Wooden Graveboard In The Churchyard Of St Margaret'S is a Grade II listed building in the Dartford local planning authority area, England. First listed on 6 July 2009. Graveboard.
Wooden Graveboard In The Churchyard Of St Margaret'S
- WRENN ID
- calm-chalk-amber
- Grade
- II
- Local Planning Authority
- Dartford
- Country
- England
- Date first listed
- 6 July 2009
- Type
- Graveboard
- Source
- Historic England listing
Description
Wooden graveboard in the churchyard of St Margaret's. Dated 1859. The graveboard is a long, horizontal board, likely made of oak, morticed into square-section posts with moulded, waisted, pyramidal finials. The finials are in poor condition, particularly the one on the right. The front of the board has an incised inscription reading 'IN MEMORY OF ANN ROGERS/ Died Sep 13 1859 Aged/ 61 years'. The reverse bears the epitaph 'BE YE ALWAYS READY', and the quality of the lettering is high. The graveboard is located approximately 15 metres north of the Church of St Margaret’s.

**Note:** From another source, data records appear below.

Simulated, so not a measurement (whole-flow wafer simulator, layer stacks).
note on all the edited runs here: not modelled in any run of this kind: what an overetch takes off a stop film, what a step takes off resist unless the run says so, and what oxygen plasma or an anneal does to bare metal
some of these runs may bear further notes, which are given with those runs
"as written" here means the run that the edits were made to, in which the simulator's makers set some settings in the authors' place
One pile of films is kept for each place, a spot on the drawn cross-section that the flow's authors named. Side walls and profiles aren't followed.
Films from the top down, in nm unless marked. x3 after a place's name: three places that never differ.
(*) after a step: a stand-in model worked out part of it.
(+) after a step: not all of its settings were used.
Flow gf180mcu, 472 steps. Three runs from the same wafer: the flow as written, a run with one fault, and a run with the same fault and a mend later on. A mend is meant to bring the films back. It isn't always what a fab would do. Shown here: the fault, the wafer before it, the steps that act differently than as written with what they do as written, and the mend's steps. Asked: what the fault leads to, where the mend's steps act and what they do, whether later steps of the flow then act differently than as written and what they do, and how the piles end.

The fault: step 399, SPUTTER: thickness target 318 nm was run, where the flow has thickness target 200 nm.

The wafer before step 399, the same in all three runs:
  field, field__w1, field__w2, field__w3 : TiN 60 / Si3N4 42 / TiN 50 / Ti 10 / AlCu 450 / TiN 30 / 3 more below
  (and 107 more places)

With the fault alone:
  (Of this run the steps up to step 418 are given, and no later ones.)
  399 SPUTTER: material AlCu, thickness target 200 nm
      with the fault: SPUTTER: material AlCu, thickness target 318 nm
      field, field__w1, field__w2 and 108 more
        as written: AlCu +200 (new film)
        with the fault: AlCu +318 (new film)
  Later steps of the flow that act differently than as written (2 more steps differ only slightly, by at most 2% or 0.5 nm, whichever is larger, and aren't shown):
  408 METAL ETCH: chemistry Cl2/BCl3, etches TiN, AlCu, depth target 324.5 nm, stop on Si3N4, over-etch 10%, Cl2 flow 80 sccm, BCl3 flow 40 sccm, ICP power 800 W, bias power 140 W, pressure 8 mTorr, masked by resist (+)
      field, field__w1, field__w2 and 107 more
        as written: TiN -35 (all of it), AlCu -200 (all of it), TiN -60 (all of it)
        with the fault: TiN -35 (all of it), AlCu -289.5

It was erected in memory of Anne Rogers, who died on 10 October 1859, aged 61. The memorial was recorded in 1920 by the antiquarian Leland L Duncan, who documented inscriptions in over 80 Kent churchyards. The graveboard would have been positioned longitudinally along the grave. Such wooden graveboards were once common in English churchyards, especially in southern counties where good monumental stone was scarce, including Surrey, Kent, and the Chilterns area. However, due to the vulnerability of timber to decay, surviving examples, particularly from the 18th and 19th centuries, are now rare. By the late 1850s, a wooden grave marker probably indicated either relative poverty or a preference for tradition, as the Industrial Revolution and the railways had made stone headstones more affordable.
The group value of this graveboard lies in its rarity as a Victorian wooden graveboard, the quality of its carved inscription, and its historical significance as a type of funeral monument which became largely obsolete due to the increased availability of affordable monumental stone.